Food Insecurity Nutrition Incentive Program
The Food Insecurity Nutrition Incentives (FINI) Program provides grants on a competitive basis to projects that help low-income consumers participating in the Supplemental Nutrition Assistance Program (SNAP) purchase more fresh fruits and vegetables through cash incentives that increase their purchasing power at locations like farmers markets. Increasing low-income communities’ abilities to purchase fresh fruits and vegetables not only helps to improve the health of families, but also expands economic opportunities for farmers. The Program was first established in the 2014 Farm Bill with $100 million in funding. In the 2018 Farm Bill the program was expanded to $250 million and named after former FMC board member and tireless advocate, Gus Schumacher.
In 2015, FINI funded farmers markets distributed $3 million in nutrition incentives and $5 million in SNAP benefits at farmers markets in both rural and urban communities. These benefits funded the purchase of tens of millions of additional servings of fruits and vegetables. Early research indicates that participants are consuming greater quantities of a wider range of vegetables and fruit and in so doing improving their diets. FINI’s impact was remarkable given the infrastructure and logistics required to offer farmers market SNAP incentives on a national level. In 2015 incentives were offered to SNAP shoppers at almost one in eight farmers markets in the United States. These markets successfully processed 200,000 SNAP transactions.
At a time of low farm prices and intense pressure from cheap imports, these transactions represent a real source of income for at least 4,000 farmers in 27 states. According the to the Ecology Center, “73.9% [of farmers participating in Market Match] report making more money, and 82.6% report having more customers” and 38.6% report “increasing the scope of their operations by planting more acres, buying equipment, building greenhouses or hoop houses, or hiring more workers.”
Learn more about the outcomes of the first year of FINI funded programs at farmers market in FMC’s report: Year One of the USDA FINI Program: Incentivizing the Purchase of Fruits and Vegetables Among SNAP Customers at the Farmers Market. Special thanks to all 2015 grantees that provided data for the report, and to Wholesome Wave for funding this initiative.
Congress created FINI in order to:
- Increase the purchase of fruits and vegetables among SNAP participants by providing incentives at the point-of-sale.
- Test strategies of increasing SNAP participants’ purchase of fruit and vegetables from local farmers and ranchers;
- Develop efforts and develop safe and efficient benefit redemption technologies for farmers markets and direct marketing farmers.
Types of Grants: There are three grant categories based on project size and duration:
- FINI Pilot Projects (FPP): One-year grants up to $100,000;
- FINI Projects (FP): Grants of up to $500,000 total over a period up to four years;
- FINI Large Scale Projects (FLSP): Grants of at least $500,000 total over a period up to four years
Eligibility: Nonprofit and government agencies, including individual farmers’ markets, state associations, and affiliated nonprofits are eligible to apply for the grants. For-profit food retailers may participate in incentive programs but may not be the lead organization that receives the federal grant.

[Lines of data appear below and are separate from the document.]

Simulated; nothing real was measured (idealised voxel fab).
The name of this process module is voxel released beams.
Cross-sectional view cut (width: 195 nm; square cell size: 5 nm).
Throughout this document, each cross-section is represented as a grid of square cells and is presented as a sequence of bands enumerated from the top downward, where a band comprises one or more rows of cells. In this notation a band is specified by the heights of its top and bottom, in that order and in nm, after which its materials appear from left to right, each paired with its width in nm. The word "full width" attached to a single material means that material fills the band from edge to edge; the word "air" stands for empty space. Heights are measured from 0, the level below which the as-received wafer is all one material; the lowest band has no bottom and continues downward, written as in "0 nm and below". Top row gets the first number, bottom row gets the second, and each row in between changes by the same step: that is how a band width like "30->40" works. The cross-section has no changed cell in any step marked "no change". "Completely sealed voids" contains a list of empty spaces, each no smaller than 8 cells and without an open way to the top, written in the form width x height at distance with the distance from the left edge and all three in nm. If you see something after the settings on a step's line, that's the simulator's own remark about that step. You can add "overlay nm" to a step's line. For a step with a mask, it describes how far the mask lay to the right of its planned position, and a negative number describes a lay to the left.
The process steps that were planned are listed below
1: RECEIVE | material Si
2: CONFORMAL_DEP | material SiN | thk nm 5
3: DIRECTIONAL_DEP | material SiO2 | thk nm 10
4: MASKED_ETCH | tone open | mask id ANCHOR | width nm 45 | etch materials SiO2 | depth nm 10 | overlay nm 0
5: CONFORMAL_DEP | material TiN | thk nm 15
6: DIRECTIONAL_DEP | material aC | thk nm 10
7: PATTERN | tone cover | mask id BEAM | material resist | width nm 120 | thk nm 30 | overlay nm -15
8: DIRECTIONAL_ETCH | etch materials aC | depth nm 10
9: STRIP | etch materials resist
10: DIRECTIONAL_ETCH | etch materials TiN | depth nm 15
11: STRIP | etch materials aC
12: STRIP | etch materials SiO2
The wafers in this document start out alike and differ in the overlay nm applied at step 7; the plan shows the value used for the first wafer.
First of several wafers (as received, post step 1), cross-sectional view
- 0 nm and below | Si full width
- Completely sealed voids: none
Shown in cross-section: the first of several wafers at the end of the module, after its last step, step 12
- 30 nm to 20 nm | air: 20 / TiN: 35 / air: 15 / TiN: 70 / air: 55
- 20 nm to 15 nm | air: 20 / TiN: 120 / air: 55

Match: Every proposal requires a $1:$1 match. This can be provided through state government, local government, or private sources; cash and/or in-kind contributions, including facilities, equipment, or services. The non-federal share of the funding may come from. Federal money cannot be used to match.
Requirements: Applicants must propose projects that:
- Have the state SNAP agency’s support and commitment to cooperate with the project;
- Provide point-of-sale incentives that increase the purchase of produce among SNAP participants;
- Operate with SNAP authorized retailers and comply with all relevant SNAP regulations and operating requirements regarding retailers and customer treatment;
- Participate in a comprehensive national evaluation, as well as conduct an individual project evaluation ;
- Include benefit redemption technologies that can be replicated elsewhere.
SNAP incentive programs draw more SNAP participants to shop at markets, increase participants’ fruit and vegetable consumption, and enhance local economies.